If you, like me, are curious about cabinets of curiosity, the inaugural Rosalinde and Arthur Gilbert Lecture on the history of collecting was a key date. Given by esteemed art historian and authority on the history of collecting, Professor Paula Findlen, it was South Kensington’s hottest ticket. If you were disappointed not to get one, then you can still benefit from Professor Findlen’s insights via the audio recording below:
The lecture celebrated Arthur MacGregor and Oliver Impey’s seminal volume The Origins of Museums (Oxford University Press, 1985) and looked at the evolution of the study of cabinets of curiosity and collecting in the 30 years since its publication. The book was the result of a five-day conference held to celebrate the Ashmolean Museum’s tercentenary in 1983. Together they heralded a resurgence of interest in cabinets of curiosity. Thanks to MacGregor’s and Impey’s pioneering work, the 1980s and 1990s saw a wave of new thinking on the subject, bringing the voices of Krystof Pomian, Giuseppe Olmi, Zirka Filipczak, Adaglisa Lugli and Paula Findlen herself to the fore. These art theorists and historians looked to their late nineteenth and early twentieth century predecessors, re-examining and re-evaluating the progress that the field of the history of collecting had made in the previous century, developing our understanding of the progression from private cabinet to public museum.
Inspired by listening to Professor Findlen, I walked away from the lecture and returned to my own research into collecting cultures of the nineteenth century with an ever-increasing list of questions. Who was collecting at this time, why were they collecting, what were they collecting and through which avenues? I confess I am not making quick progress – I am still exploring the first question: ‘who?’

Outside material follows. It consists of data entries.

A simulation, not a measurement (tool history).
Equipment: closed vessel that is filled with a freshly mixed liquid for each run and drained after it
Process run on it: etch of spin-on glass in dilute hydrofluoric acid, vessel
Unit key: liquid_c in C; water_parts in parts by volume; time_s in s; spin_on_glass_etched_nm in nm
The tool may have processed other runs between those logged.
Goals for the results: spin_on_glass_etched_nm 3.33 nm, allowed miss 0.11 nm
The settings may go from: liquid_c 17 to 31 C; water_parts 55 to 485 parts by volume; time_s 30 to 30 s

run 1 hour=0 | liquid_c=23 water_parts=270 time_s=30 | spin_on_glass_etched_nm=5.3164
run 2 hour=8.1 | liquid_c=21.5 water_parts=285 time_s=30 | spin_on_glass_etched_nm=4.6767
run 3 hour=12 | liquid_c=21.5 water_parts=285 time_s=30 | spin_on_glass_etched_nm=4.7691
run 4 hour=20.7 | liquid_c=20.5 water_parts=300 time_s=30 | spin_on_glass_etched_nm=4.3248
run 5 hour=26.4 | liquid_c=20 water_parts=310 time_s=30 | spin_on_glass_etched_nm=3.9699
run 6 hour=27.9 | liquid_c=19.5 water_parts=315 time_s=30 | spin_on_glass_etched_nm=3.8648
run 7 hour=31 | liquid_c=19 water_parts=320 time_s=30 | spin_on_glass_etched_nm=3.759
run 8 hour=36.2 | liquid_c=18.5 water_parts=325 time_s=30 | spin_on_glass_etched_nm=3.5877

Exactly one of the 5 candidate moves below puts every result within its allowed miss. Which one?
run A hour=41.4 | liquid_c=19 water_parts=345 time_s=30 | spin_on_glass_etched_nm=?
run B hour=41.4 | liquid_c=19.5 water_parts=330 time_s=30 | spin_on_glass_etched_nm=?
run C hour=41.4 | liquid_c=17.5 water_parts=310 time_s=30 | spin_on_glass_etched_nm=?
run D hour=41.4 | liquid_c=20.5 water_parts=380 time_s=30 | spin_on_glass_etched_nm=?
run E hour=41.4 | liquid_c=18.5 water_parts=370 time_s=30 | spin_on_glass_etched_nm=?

In the course of my research, I have come across the names of numerous collectors previously unknown to me (each igniting in me a desperate desire to wander off and discover their individual narrative – it is impossibly distracting when history does this to you). Focusing on collectors who contributed to the foundation of the earliest museums, what is striking is the predominance of male collectors in the field, or at least, the way that their collecting has been written into history.
In 1677 the antiquarian, politician and alchemist Elias Ashmole (1617-1692) gifted his collection of curiosities, antiquities and books to the University of Oxford. Ashmole stipulated that the collection be housed in a purpose-built museum, creating the foundations of what we know today as the Ashmolean Museum of Art and Archaeology.
Sir Hans Sloane’s (1660-1753) natural history collection was bequeathed to the nation in 1753 and subsequently distributed amongst the British Museum and the Natural History Museum. The Hunterian Museum was founded on the collection of Scottish anatomist and collector William Hunter (1718-1783). General Pitt- Rivers’ (1827-1900) collection formed the basis of the Pitt-Rivers Museum in Oxford.
Looking to the V&A, the list of donors and collectors who contributed to the early formation of the South Kensington Museum (as it was originally known) is also predominantly male. Generous donations and bequests were received from John Sheepshanks, John Jones, Alexander Dyce, Constantine Alexander Ionides and George Salting to name but a few. But that’s not to say that the V&A and other institutions didn’t benefit from the generous gifts of female donors and collectors: Lady Cory, May (Mary) Morris and Isabel Constable all gave important and generous collections to the Museum.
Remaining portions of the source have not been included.